The federal government has warned former President Goodluck Jonathan not to scuttle on-going effort to negotiate the release of the abducted Chibok girls by unnecessary finger-pointing over his administration’s handling of the issue.
The government said Jonathan’s blame game over the issue of the abducted Chibok girls, is an “unnecessary distraction” from ongoing efforts at securing the release of the girls whose captivity in the hands of the Boko Haram will soon hit three years.
This warning came on the heels of the former President’s denial of a report by UK-based newspapers – The Observer and The Guardian – which claimed that Jonathan refused an offer of assistance by the British government to help rescue the kidnapped Chibok girls.
Reacting to Jonathan’s denial, Lai Mohammed stated on Monday that the ex-President has the right to defend his administration, but should not blame anybody for his woes.
“He (Jonathan) should not engage in finger-pointing by saying, in a statement, that ‘some people who have obviously been playing politics with the issue of the Chibok girls will stop at nothing to further their interest’,” the Minister said.
He added that if anyone ever played politics with the issue of the Chibok girls, “it was the Administration under whose watch the girls were abducted.”
Mohammed referred to a statement released in 2014 by the All ProgressivesCongress, APC, then in the opposition, alerting Nigerians that the ruling Peoples Democratic Party, PDP, was using the Boko Haram insurgency and the Kidnap of the Chibok girls, as a tool to cling to power by 2015.
“Two-and-a-half years after that statement, we have been vindicated by the report that claimed President Jonathan rebuffed an attempt by the British government to help rescue the girls,” he stated.

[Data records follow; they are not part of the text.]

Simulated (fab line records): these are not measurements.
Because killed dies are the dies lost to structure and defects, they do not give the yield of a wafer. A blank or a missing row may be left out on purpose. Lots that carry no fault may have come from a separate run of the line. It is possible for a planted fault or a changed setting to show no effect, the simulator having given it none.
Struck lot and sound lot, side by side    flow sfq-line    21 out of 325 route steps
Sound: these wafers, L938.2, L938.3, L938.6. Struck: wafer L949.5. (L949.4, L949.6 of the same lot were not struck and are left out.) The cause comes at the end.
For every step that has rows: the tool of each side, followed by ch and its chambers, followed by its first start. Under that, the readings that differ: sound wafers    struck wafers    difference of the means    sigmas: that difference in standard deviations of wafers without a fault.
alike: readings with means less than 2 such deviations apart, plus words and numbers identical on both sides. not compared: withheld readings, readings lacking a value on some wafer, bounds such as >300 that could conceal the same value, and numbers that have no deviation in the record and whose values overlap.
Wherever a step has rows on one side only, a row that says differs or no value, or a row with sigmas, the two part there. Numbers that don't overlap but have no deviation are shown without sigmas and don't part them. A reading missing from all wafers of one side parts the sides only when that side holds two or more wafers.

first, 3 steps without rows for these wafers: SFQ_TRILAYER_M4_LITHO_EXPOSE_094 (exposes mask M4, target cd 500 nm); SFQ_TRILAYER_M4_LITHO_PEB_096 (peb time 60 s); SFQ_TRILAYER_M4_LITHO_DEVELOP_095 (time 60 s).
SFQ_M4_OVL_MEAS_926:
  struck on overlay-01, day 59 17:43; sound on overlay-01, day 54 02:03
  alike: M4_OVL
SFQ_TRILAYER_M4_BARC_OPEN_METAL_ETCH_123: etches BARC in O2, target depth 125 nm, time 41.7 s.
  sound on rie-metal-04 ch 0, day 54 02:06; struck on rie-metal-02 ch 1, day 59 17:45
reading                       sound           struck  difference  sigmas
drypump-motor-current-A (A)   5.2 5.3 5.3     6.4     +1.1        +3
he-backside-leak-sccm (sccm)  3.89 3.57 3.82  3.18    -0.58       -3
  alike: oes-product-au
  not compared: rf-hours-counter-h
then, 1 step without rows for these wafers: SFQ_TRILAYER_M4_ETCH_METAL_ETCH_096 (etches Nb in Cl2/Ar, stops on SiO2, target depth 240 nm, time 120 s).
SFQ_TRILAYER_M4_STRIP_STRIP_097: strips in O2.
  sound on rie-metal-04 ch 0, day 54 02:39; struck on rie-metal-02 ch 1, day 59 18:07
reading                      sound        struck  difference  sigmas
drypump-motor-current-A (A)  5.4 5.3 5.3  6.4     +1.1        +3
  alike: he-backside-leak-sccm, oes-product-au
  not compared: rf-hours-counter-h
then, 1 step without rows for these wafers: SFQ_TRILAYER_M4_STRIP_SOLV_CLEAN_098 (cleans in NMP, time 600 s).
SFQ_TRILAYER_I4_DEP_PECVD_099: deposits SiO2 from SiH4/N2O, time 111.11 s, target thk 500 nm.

“We hope the former President will now refrain from stoking further controversy over the lingering abduction issue and allow the government of the day to focus on its ongoing negotiations to secure the release of the Chibok girls,” Lai Mohammed concluded.
The report by the UK-based newspapers was published on Sunday and made some damning indictments of the Jonathan-administration for poorly handling the issue of the Chibok girls.
“The girls were located in the first few weeks of the RAF mission. We offered to rescue them, but the Nigerian government declined,” the report quoted a source as saying.
It also stated that the Nigerian government at the time accepted aid packages and assistance from Western countries, such as France, the United States and the United Kingdom in locating the girls, but dismissed offers for actions to be taken by these countries to rescue the girls, as then President Jonathan insisted that “Nigeria’s intelligence and military services must solve the ultimate problem.”
However, in a statement by his media aide, Ikechukwu Eze, former President Jonathan dismissed the report as completely false.
Jonathan said that the international collaboration to rescue the abducted girls involved neigbouring African countries such as Chad and Cameroon and that his administration was so supportive of the efforts that it allowed Western military to conduct reconnaissance flight over the country’s airspace.
Eze stated: “We can confidently say the lies in this report are self-evident. This is because the international press as well as the Nigerian media actively covered the multinational efforts and collaboration which involved some of the major powers deploying their crack intelligence officers to work with our own security operatives, and those of ourneighbours.
“We would wish to recall that this collaboration was made possible following letters personally written by former President Jonathan to (former) President Barack Obama of the United States, President Francois Hollande of France, Mr. David Cameron, the former Prime Minister of the United Kingdom, as well as personal contacts made to the Government of Israel and China, seeking their assistance in the search for the abducted Chibok girls.
“Eze wondered why the ex-President would rebuff an offer to rescue the girls after having written to the Western Leaders for support and assistance.
The Chibok girls were abducted by Boko Haram fighters from their dormitory at Government Secondary School, Chibok, on April 14, 2014, same day as the insurgent group blew up a bus terminal in Abuja, killing more than 80 people.
Some of the girls escaped shortly after they were captured while some others were released following a negotiation with the the insurgents brokered by the International Committee of the Red Cross, ICRC, in conjunction with the Swiss Government.
But over 200 of the girls still remain in captivity almost 3 years after.